I had, along with chromatic and some other people, been thinking about Lorito as a very very low-level language, similar to an assembly language. The idea being that each Lorito op would share a close correspondence with an operation in the JIT engine, and would therefore be trivially easy to compile at runtime.
Plobsing was taking a different approach: He's thinking about a higher-level structured language that we would parse down into native JIT format at build time. There are some merits to this idea and since he mentioned it to me I've been thinking about it more and more. Let's take a look at things in more detail, focusing on LLVM specifically.
First, LLVM uses it's own platform-neutral LLVM bytecode format natively. High-level code is parsed and compiled down to LLVM bytecode which can then be optionally optimized before conversion to machine code. That first part ("parsed and compiled") is expensive: We don't want to be parsing and compiling to LLVM bytecode at runtime, that would eat up any potential gains we could get from JIT in the first place. What we want is for the Lorito code to be compiled only once: during the Parrot build. From there we will have LLVM .bc files which contain the raw bytecode definitions for each op, which can be combined together into large methods or traces and compiled to machine code in one go.
Ops are defined in .ops files, which are currently written in a preprocessed C-like language but which will eventually be rewritten in Lorito. During the build, we want two things to happen: First, we want to compile the Lorito down into machine code, as we currently do with our ops, for interpretted cores (fast core, switch core, etc). Second, we want to compile down the ops into LLVM bytecode for use with the JIT at runtime. By comparison:
Interpretted: Good startup time, Reasonable execution time
JIT'd: Slower startup time, better execution time. Many tradeoffs available between the two (usually in terms of adding/removing optimization stages)

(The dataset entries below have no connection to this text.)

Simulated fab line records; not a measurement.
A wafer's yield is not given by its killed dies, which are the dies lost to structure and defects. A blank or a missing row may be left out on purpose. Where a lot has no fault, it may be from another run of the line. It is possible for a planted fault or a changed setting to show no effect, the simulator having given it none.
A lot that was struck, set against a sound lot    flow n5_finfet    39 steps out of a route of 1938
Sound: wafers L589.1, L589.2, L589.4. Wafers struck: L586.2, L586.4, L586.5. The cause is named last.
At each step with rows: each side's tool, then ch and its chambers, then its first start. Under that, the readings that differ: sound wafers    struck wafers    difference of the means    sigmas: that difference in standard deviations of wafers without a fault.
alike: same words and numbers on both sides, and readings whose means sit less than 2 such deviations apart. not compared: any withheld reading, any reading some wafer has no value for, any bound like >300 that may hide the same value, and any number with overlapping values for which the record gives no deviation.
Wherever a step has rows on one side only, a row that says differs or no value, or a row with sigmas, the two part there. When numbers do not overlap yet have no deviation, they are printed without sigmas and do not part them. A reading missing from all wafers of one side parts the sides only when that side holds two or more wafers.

For long running programs, costs necessary to startup the JIT engine can be amortized over the entire execution time, which produces benefits overall.
But, I'm digressing. The goal of Lorito was to produce a language that would be trivially easy to JIT at runtime. I was assuming that what we needed was a very small language to perform the job. However, what's really the most trivial to JIT is LLVM's native bytecode format. If we generate that bytecode at compile time, the runtime costs will stay to a minimum. This means that we can have Lorito be any language of any complexity: The only requirements are that we be able to compile it down to LLVM bytecode, hopefully in a process that isn't overly complex or fraught with error possibilities. So long as the conversion only happens once at build time, it doesn't really matter how complicated it is.
Any parser for anything that's more complicated than assembly language will take development effort. The tradeoff is reduced development effort when we start rewriting the ops in Lorito, and increased inclination to write more things in Lorito than just ops. For instance, rewriting PMCs and their VTABLEs in Lorito means that we can start exposing those to the JIT as well. The more of Parrot that we expose to the JIT, the more gains there are to be had from it.
Assuming Lorito is going to now be a relatively high-level structured language as plobsing suggests, the question now is what should it look like? Should it be C, or like C? Should it be NQP, or like NQP? NQNQP?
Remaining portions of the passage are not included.